It’s one of the very few times Musk has chosen to downplay expectations rather than being wildly overoptimistic about a project — and that includes the often-delayed timetable for the Heavy test launch itself. So, he might be even more pessimistic about the launch’s prospects than he’s letting on.

In other words: Musk isn’t talking about landing the car on Mars and sending it off to do (autonomous) doughnuts below Olympus Mons. There’s a good chance it’ll just wind up as orbital wreckage. (That might be why he’s probably talking about a 2011 first-gen roadster, not the 2020 model, which currently only exists as a prototype). And though Musk writes that the “destination is Mars orbit,” that probably doesn’t mean putting the car in orbit around Mars, which commenters on Twitter have already pointed out would require specialized equipment on the car itself. A successful launch would instead likely end with the payload meandering indefinitely somewhere in the vicinity of Mars’ path around the sun.

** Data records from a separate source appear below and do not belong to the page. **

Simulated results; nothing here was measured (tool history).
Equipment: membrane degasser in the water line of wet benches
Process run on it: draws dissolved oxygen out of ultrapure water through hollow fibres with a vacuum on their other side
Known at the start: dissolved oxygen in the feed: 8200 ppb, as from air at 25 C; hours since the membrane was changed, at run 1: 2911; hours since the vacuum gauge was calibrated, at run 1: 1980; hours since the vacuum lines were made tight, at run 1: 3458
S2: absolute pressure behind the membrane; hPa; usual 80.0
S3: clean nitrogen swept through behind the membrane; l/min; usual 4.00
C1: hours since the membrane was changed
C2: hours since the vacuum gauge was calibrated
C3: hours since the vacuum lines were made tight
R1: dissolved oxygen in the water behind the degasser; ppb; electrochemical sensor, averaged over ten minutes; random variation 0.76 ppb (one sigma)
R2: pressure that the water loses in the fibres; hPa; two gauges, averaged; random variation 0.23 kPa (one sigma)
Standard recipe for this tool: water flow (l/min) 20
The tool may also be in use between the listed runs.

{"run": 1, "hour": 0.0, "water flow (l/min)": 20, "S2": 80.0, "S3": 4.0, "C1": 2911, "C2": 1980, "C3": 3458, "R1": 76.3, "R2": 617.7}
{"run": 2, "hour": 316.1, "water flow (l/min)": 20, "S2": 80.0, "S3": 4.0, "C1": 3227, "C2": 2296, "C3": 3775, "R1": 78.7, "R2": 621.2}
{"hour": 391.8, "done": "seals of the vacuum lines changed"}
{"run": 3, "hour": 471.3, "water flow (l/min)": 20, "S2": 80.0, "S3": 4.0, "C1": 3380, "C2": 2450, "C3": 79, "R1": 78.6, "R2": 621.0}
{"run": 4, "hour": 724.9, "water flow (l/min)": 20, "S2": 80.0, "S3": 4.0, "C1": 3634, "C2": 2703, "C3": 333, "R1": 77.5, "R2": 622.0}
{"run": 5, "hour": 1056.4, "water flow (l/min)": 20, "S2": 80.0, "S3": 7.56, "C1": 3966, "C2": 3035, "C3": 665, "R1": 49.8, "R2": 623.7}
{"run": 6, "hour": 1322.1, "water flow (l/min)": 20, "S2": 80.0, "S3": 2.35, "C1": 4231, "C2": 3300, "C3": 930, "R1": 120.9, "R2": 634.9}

The symbolism on Earth is much more powerful, though, particularly for Musk’s personal image. It’s Musk at his joyful, nerdy, wildly ambitious best, a real-life Tony Stark playing with his mind-boggling toys with the unbridled enthusiasm of a 5-year-old. It also sums up just how much Musk has managed to accomplish in the past 15 years, and why he is now the most admired leader in technology.